Windstream says FCC's mobile broadband testing should mirror wireline broadband

As a provider of wholesale services to the largest wireless operators, Windstream isn't down on mobile broadband, but the telco would like to see the FCC develop a standard method to test mobile broadband speeds.

The service provider said in an FCC filing that only after the regulator develops a testing program can it advocate the idea that mobile broadband is either complementary or a substitute for wireline broadband services.

"Only after the Commission has established such a testing program and examined usage patterns and the extent to which consumers use cellular service versus Wi-Fi can it come to informed conclusions regarding whether mobile broadband is a complement or a substitute to fixed service," Windstream said.  "Moreover, the Commission should refrain from imposing additional criteria and benchmarks for analyzing the availability of fixed broadband until it has developed the ability to test for such criteria with regard to mobile service and can apply benchmarks in a competitively neutral manner."
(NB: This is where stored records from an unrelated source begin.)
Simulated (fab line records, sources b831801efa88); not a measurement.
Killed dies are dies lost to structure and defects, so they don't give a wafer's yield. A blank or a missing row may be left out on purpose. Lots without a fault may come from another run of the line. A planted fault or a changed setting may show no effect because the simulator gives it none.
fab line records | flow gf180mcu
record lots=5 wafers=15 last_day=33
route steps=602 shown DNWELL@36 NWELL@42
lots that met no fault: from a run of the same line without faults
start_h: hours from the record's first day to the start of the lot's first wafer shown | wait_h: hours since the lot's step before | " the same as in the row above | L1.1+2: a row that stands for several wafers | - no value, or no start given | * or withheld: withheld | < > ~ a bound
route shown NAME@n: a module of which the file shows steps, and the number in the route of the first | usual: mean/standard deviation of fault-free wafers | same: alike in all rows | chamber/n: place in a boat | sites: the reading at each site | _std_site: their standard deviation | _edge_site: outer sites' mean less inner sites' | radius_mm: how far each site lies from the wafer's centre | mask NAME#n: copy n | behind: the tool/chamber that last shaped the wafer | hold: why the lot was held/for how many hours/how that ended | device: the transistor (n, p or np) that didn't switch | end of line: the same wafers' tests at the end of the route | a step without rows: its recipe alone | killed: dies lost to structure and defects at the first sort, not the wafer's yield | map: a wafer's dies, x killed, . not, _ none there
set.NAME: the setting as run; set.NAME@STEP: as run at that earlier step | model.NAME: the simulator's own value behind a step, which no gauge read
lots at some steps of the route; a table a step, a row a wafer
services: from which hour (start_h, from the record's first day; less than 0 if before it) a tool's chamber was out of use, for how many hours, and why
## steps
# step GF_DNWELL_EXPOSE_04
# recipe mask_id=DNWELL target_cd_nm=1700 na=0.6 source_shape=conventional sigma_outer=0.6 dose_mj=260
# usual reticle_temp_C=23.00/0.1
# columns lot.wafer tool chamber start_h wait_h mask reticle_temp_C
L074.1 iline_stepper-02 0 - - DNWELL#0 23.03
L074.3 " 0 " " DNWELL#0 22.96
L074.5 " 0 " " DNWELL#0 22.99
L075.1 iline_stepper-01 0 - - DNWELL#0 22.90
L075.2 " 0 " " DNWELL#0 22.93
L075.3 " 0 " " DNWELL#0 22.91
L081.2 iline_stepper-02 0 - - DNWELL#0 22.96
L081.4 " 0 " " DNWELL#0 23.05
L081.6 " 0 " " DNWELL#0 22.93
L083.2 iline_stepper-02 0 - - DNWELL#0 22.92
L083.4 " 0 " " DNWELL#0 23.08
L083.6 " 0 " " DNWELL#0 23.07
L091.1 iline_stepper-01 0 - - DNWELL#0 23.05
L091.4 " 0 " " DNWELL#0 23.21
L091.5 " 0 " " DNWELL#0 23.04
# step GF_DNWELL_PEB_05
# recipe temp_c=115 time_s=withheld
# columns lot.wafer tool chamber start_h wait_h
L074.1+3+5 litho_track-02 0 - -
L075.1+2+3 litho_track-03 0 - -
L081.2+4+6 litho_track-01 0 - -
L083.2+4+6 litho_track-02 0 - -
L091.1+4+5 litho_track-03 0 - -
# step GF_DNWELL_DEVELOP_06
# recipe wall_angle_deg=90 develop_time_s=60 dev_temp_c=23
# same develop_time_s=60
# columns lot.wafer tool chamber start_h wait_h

Although the FCC has been raising "concerns about the quality and reliability" of mobile and satellite-based data services, Windstream said that the regulator has "only come up with a mobile testing regime that does not produce reliable data or enable providers to make accurate disclosures regarding network performance."

Windstream added that one of the problems with the FCC's Measuring Broadband America program for mobile broadband is it collects only crowdsourced data, which the Commission notes "comes from a self-selected group of users, and there often is little control for most tests regarding such parameters as when people implement the test, whether the test is performed indoors or outdoors, the geographic location of the tester, and the vintage of the consumer's device."

Due to these issues, Windstream suggested that the FCC should not impose any additional criteria and benchmarks to review the availability of wireline broadband until can test criteria on mobile services and apply benchmarks in what it says is a "competitively neutral manner."

This is not the first time Windstream has raised concerns about measuring mobile and wireline broadband data services. It also advocated that the FCC's proposed rules to realign the Lifeline program should not favor wireline or wireless service over another.

Windstream has also supported the FCC's proposal to permit low-income consumers to use the current subsidy toward a standalone broadband service. The telco currently offers its own standalone service called "Solo" in all of the states where it operates except Nebraska, whose PUC would not approve it. However, Windstream added that the FCC should permit consumers to "continue to use their subsidies toward voice offerings."